As a tenured (albeit perhaps now ‘emeritus’) member of the “generally critical commentator crew”, I think this is the wrong decision (cf.). As the OP largely anticipates the reasons I would offer against it, I think the disagreement is a matter of degrees among the various reasons pro and con. For a low resolution sketch of why I prefer my prices of ‘pro tanto’ to the moderators:
I don’t think Said’s commenting, in aggregate, strays that close to the sneer attractor. “Pointed questions with an undercurrent of disdain” may not be ideal, but I have seen similar-to-worse antics[1] (e.g. writing posts which are thinly veiled/naked attacks on other users, routine abuse of subtext then ‘going meta’ to mire any objection to this game with interminable rules-lawyering) from others on this site who have prosecuted ‘campaigns’ against ideologies/people they dislike.[2]
The principal virtue of Said doing this for LW is calling bullshit on things which are, in fact, bullshit. I think there remains too much (e.g.) ‘post’-‘rationalist’ woo on LW, and it warrants robustly challenging/treating with the disdain it deserves. I don’t see many others volunteering for duty.

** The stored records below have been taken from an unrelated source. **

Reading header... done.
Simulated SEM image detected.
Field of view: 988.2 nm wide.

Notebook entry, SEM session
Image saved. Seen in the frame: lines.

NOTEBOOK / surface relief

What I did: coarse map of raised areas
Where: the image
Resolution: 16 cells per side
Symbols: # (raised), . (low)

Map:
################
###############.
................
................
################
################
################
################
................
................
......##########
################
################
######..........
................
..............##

The principal cost is when this misfires, so the author ends up led into a subthread wasteland by Said thanks to him taking an odd, (unintentionally?) tendentious? line of questioning. In principle, this should not be that costly: if a comment asks for a clarification where I am confident other readers would agree with me the questioner is being very dumb, willfully obtuse, or making a ‘cheap shot’, I can ignore them without fear of third parties making an adverse inference. This applies whether this is the initial exchange or 1+ plys deep.[3]
Even if ‘in principle’ this is fine, maybe (per OP) the scales tilt the other way in practice. But I don’t think doing more to be ‘writer friendly’ by squashing putative gadflies like Said gets you enough marginal high-quality community content to be worth it across the scales of the (admittedly-nebulous) ‘taxing criticism’.
The track record of hewing moderation to cater for authors has not borne much fruit so far: the mod tools were introduced in large part to entice Eliezer back. He’s not. I think I recall a lot of mod effort has been spent on mediating spats between high profile users/contributors, but I think the usual end result is these dramatis personae have faded away.
#
Regardless of all that, it’s your website, and I’m barely a stakeholder worth considering (my last substantial contribution was over a decade ago). I wouldn’t hold it against Pace or Habryka if from arguments we had on the EA forum[4] they thought my judgements better to inverse, and my absence satisfying.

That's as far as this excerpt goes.